Item 3.03 | Material Modifications to Rights of Security Holders |
On December 12, 2022, Athene Holding Ltd. (the “Company”) consummated its public offering of 20,000,000 depositary shares (the “Depositary Shares”), each of which represents a 1/1,000th interest in a share of its 7.750% Fixed-Rate Reset Perpetual Non-Cumulative Preference Shares, Series E, par value of $1.00 per share with a liquidation preference of $25,000 per share (equivalent to $25 per Depositary Share) (the “Preference Shares”).
Dividends on the Preference Shares will be payable on a non-cumulative basis only when, as and if declared, quarterly in arrears on the 30th day of March, June, September, and December of each year, commencing on March 30, 2023, at a rate equal to 7.750% of the liquidation preference per annum (equivalent to $1,937.50 per Preference Share and $1.93750 per Depositary Share per annum) up to but excluding December 30, 2027. Beginning on December 30, 2027, any such dividends will be payable on a non-cumulative basis, only when, as and if declared by our Board of Directors or a duly authorized committee thereof, during each reset period, at a rate per annum equal to the Five-Year U.S. Treasury Rate as of the most recent reset dividend determination date (as described in the Company’s prospectus supplement dated December 5, 2022) plus 3.962% of the liquidation preference per annum.
In connection with such transaction, the Company adopted a Certificate of Designations (the “Certificate of Designations”) with respect to the Preference Shares. Pursuant to the Certificate of Designations, the Preference Shares rank senior to the Company’s Class A common shares and any other junior shares and rank pari passu with the Series A Preference Shares, the Series B Preference Shares, the Series C Preference Shares and the Series D Preference Shares, each as defined in the Certificate of Designations.
The foregoing description of the Certificate of Designations does not purport to be complete and is qualified in its entirety by reference to the Certificate of Designations, a copy of which is attached hereto as Exhibit 4.1 and is incorporated by reference herein. The form of share certificate for any Preference Shares that may be issued in certificated form is attached hereto as Exhibit 4.2 and incorporated by reference herein.
In connection with the issuance of the Depositary Shares, the Company entered into a Deposit Agreement, dated as of December 12, 2022 (the “Deposit Agreement”), by and among the Company, Computershare Inc. and Computershare Trust Company, N.A., collectively, and the holders from time to time of the depositary receipts (the “Depositary Receipts”) evidencing the Depositary Shares. The Preference Shares were deposited against delivery of the Depositary Receipts pursuant to the Deposit Agreement. The Deposit Agreement is attached hereto as Exhibit 4.3 and the form of Depositary Receipt is attached hereto as Exhibit 4.4. The foregoing description of the Deposit Agreement is entirely qualified by reference to such exhibit, which is incorporated by reference herein.
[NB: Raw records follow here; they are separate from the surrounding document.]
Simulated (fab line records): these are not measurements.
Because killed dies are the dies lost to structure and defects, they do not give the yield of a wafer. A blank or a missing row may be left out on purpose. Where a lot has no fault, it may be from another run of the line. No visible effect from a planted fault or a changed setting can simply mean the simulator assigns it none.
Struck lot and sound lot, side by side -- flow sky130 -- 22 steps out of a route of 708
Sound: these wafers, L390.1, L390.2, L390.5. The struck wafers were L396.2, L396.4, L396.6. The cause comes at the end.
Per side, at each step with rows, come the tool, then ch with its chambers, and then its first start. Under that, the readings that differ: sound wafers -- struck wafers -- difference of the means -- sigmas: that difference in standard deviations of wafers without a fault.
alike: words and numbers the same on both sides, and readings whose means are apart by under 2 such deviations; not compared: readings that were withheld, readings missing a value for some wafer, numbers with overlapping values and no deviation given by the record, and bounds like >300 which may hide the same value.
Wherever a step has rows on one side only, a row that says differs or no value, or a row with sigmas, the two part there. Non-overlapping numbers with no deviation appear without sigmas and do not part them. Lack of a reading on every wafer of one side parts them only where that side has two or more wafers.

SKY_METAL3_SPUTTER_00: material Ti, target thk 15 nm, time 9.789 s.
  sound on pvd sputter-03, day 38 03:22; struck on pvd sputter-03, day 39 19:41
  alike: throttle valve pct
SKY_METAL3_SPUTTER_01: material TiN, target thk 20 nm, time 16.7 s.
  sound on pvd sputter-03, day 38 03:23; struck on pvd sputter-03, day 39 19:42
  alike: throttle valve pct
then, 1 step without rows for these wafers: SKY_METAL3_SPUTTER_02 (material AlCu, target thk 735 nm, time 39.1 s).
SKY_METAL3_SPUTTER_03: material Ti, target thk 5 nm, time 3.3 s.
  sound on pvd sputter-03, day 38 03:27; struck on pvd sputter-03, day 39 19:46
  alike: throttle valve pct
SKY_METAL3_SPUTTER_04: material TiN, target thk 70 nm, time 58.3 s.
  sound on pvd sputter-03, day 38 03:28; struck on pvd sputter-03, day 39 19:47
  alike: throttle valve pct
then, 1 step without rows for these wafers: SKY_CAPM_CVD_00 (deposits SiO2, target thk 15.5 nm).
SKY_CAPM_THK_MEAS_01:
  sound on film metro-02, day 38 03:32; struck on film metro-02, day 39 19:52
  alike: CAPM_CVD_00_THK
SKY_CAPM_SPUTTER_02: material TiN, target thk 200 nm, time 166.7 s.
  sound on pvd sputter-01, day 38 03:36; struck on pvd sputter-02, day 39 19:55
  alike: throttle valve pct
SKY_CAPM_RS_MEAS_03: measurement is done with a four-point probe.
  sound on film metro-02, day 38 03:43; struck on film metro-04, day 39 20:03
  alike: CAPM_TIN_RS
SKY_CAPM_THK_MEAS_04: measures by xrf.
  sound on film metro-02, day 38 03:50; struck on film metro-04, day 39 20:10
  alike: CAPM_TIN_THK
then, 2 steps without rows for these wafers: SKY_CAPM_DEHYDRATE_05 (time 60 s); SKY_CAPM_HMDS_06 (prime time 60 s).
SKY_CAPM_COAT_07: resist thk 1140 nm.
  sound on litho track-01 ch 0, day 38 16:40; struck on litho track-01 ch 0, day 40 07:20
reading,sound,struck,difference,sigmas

Item 5.03 | Amendments to Articles of Incorporation or Bye-Laws |
Item 3.03 above is incorporated by reference herein.
On December 5, 2022, the Company entered into an underwriting agreement (the “Underwriting Agreement”) with Wells Fargo Securities, LLC, BofA Securities, Inc., Morgan Stanley & Co. LLC and RBC Capital Markets, LLC as representatives of the several underwriters (the “Underwriters”) named therein, relating to the issuance and sale by the Company of the Preference Shares (the “Offering”). A copy of the Underwriting Agreement is filed as Exhibit 1.1 to this Current Report on Form 8-K and is incorporated herein by reference.
The Offering was made pursuant to a shelf registration statement on Form S-3 (No. 333-261531) and the prospectus included therein filed with the United States Securities and Exchange Commission (the “Commission”) on December 8, 2021 and a prospectus supplement filed with the Commission on December 7, 2022.